Speaking earlier at the Financial Times Digital Media and Broadcasting conference in London, he called on the BBC Trust to ensure the proposals to create a second public service broadcaster "go further".
Duncan said he was encouraged by the ongoing partnership negotiations between Worldwide and Channel 4. However, he believed the current proposals did not "yet represent demonstrable value or a sustainable solution".

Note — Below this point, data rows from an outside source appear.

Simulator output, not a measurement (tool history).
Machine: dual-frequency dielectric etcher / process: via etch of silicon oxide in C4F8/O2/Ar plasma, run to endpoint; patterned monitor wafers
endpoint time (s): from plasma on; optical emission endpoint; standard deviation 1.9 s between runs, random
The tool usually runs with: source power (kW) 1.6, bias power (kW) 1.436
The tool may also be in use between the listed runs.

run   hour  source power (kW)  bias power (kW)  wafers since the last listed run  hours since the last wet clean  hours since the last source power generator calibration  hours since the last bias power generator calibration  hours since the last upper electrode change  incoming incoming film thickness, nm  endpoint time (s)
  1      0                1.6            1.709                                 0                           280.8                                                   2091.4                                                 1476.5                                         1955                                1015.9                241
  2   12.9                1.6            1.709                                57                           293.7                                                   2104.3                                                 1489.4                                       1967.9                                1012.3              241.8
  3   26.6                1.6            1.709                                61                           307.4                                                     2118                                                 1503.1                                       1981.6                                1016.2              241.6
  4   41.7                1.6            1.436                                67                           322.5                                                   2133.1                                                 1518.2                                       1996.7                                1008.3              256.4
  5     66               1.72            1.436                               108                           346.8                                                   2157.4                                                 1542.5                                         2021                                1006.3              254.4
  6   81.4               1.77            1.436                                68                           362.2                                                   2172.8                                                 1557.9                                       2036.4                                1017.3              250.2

Duncan said: "To be blunt, the scale of what the BBC has so far offered the industry in terms of partnership is not sufficient. The BBC has enough resource to do more without damaging its own capacity to invest. Not just Channel 4. But children's; regional news; online; radio. This is not about plundering the BBC to bolster the profits of private shareholders. It is about bolstering a healthy domestic content base."
He added that an unintended gap had grown up between the BBC's annual licence fee income - estimated at £3.6bn in 2009 - and UK TV ad revenues, which have traditionally kept up, but were now forecast to be up to £1bn less than licence fee income this year.
Duncan urged the BBC Trust to ensure the BBC's partnership proposals go further before the system is damaged beyond repair.
Responding to earlier criticism from BSkyB, who reacted to Lord Stephen Carter's call for input into the future of PSB by suggesting Channel 4 had wasted £270m on poor investments, Duncan called the pay-TV broadcaster's suggestions to transform its free-to-air digital channels - E4, More4, Film4 and 4Music - back to paid-for, as "self-serving".
He added: "It's like ITV suggesting that Channel 4 should stop selling advertising. Massive benefit to our competitors. The opposite for viewers".
In a statement issued earlier today by the Channel 4 board, Duncan, who currently earns a package worth £895,000, will now see his wage drop to less than £600,000 a year. He will also give up half of his £450,000 incentive payments which he receives in July, with no proposed new plan in place from August moving forward.
Kevin Lygo, director of TV and Content, has also forfeited 25% of his wage from £772,000 to £575,000. His package doesn't include incentive payments.
Andy Barnes, sales director and Channel 4 board member, isn't expected to have to forgo any of his salary, as his basic is lower and the rest is based on a bonus scheme.